In terms of wealth transfer to younger generations, the next decade will see what some are calling a “bequest boom.”
To put the matter in perspective, consider that in 2015 an estimated 16 per cent of Canadians were over the age of 65, and there were more Baby Boomers than children aged 14 or younger. In fact, Boomers themselves are expected to inherit $750 billion in the next 10 years. However, as you might expect, the transfer of wealth is not expected to be even across all income levels.
One economist has said that, among the 2.5 million Canadians who are aged 75 or older, average net worth rose 30 per cent between 2005 and 2012.
At the same time, inheritances going to those earning more than $100,000 a year are expected to be three times higher than inheritances going to lower-income Canadians. Additionally, higher-income heirs are often able to save their inheritances, while lower-income heirs more often than not end up spending their inheritances to cover bills and other expenses.

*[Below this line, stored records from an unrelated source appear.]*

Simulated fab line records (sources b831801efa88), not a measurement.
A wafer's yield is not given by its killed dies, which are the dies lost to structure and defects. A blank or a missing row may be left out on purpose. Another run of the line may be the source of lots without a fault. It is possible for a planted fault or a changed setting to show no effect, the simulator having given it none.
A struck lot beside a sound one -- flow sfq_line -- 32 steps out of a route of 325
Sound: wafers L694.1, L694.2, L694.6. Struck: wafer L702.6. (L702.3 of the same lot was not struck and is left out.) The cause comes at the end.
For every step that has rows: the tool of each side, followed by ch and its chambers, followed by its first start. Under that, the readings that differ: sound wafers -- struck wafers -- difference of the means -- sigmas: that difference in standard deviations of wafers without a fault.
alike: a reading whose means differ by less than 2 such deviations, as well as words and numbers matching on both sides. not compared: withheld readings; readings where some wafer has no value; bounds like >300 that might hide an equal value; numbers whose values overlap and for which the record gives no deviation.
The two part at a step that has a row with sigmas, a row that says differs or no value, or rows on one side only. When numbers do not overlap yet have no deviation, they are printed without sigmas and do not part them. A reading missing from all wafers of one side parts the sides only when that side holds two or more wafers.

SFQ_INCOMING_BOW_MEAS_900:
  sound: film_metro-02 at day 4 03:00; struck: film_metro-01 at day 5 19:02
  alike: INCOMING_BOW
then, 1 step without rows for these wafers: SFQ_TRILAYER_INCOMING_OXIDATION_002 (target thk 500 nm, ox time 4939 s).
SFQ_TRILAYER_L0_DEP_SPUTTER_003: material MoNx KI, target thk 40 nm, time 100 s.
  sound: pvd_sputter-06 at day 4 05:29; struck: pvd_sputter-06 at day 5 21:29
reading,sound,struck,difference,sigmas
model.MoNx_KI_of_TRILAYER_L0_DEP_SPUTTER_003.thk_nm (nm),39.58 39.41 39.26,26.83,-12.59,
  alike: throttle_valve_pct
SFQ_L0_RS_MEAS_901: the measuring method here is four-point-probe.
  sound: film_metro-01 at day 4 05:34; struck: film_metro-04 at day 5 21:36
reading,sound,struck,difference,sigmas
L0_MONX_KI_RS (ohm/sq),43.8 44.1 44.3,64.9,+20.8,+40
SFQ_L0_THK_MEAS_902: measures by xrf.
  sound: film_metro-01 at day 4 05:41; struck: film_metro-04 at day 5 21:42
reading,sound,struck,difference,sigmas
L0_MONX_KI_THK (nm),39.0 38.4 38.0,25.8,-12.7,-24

Whether you plan to use your inheritance to retire, travel, pay down debt or even start a new business, it is important for families to consider the full range of options for preserving assets and minimizing tax obligations. After all, inter-generational wealth transfer can have significant financial (and emotional) consequences for all parties involved, and communicating with regard to these matters can help ensure that everyone is on the same page.
Whether you intend to distribute wealth to younger generations or you expect to inherit assets, planning now is the surest way to protect your interests and those of your family.